Copa do Mundo

I’ve been catching World Cup noontime matches at my current favorite place to watch a soccer game…a little Ethiopian restaurant here in North Oakland called the ‘Red Sea.’

There’s a cafe/bar to one side of the building with a TV high up in one corner. The sun comes blazing in off Claremont Avenue. The door opens and closes with new arrivals and the patrons inside welcome the occasional curious passerby. For some games the scene is packed with people (games with Brazil or the Netherlands tend to draw a crowd.) For others, it’s a quieter affair…and I might be the only one present who is not a ‘regular’…
There’s something about a soccer match…a specific aural quality. Crowd noise, the constant chatter of the announcers, the free flowing commentary that soccer fans offer up in parallel to the match. Horns. Cheers. Chants. Groans. In soccer anything can happen at any time, hence the need to orient oneself with one’s ears to the developing action. Soccer is, more than any sport, propelled by waves of sound.

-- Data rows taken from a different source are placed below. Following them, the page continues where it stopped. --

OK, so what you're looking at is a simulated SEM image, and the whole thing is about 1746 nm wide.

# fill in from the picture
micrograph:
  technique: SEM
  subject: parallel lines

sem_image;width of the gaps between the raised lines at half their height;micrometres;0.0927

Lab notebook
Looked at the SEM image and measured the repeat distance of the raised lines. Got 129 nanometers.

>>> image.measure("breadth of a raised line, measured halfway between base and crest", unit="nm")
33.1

It’s almost as if a soccer match is something that happens ‘to you.’ Nothing might happen. Anything might happen. There are long periods of stasis broken by moments of sudden decisiveness. Goals, and, in particular, spectacular goals have a kind of affront, a kind of shock. The constant flow of play generates an intense level of attentiveness and fascination. To steal a quote from Danny Blanchflower, courtesy of Ronnie Wolman, a Toronto Textile Man:

“Football is about glory, it is about doing things in style and with a flourish, about going out and beating the lot, not waiting for them to die of boredom.”

And at the Red Sea, wedged into positions where we can view that corner TV, there’s a kind of loose fraternity in support of the beautiful game. We applaud goals by either team. We offer knowing smiles when a particular act of cunning or cowardice determines the outcome of events. And in this, we are like so many millions….hundreds of millions…who are doing the same thing on every continent on Earth. We are part of a simultaneous multitude…a tremendous coincidence of focus and wonderment.

Long after the national teams of most of the world have been left behind, people the world over still watch the World Cup. At the Red Sea it is no different. At times, there is a broader meaning to the match. When Patrick Vieira, a French player of Senegalese birth, faced down the racist Spanish coach, Luis Aragones…and then produced the winning goal for France…it was a gesture heard round the world. Those who saw that moment and understood its import will never forget the look on Vieira’s face. Here was a man who was willing to put his dignity on the line and then, of course, he delivered. That match will get talked about for decades.

There’s a reason so much of the world roots for Brazil…propels them, almost, into the finals of successive World Cups. It’s not simply that Brazil plays the beautiful game in the most beautiful manner. It’s also that Brazil, like the racially diverse French side, represents “the world” in its make up. Brazil represents the dream, the aspiration of how the game should be played: with joy and passion. Of course, there are, aside from aberrations like Aragones, truly no “good guys” and “bad guys” at the World Cup. Soccer fans in general, despite their intense affiliations, love the game more than they love a particular outcome.

As the tournament inexorably narrows its focus to teams from fewer and fewer nations, world-wide interest in the matches only increases. Fans from nations left behind find a way to root for one team or the other. And, at the end of the draw when it comes down to the final two nations, there is no place to watch the World Cup final like someplace surrounded by other life-long fans caught up in the action. Love of the game, the desire to see a truly great match, to see a drama played out live before the world, creates a kind of unity and fellow feeling. Quite literally, the whole world is watching.

Sitting in my seat along the back wall at the Red Sea, I feel priveleged to take in the spectacle with so many neighbors, most of them East African, who have come so far to make their homes, like me, under the California sun. There’s something human about the World Cup, something that strikes a common chord. Soccer may be just a game with fans like any other, but watching the World Cup does not feel like any other sporting event. For ninety minutes, in giving ourselves to the match at hand, we share something simple with so many around the globe. We make a memory, we share a spectacle. For one brief moment, we are quite simply ‘in this together’.

There’s a lesson there somewhere, and a reason for hope.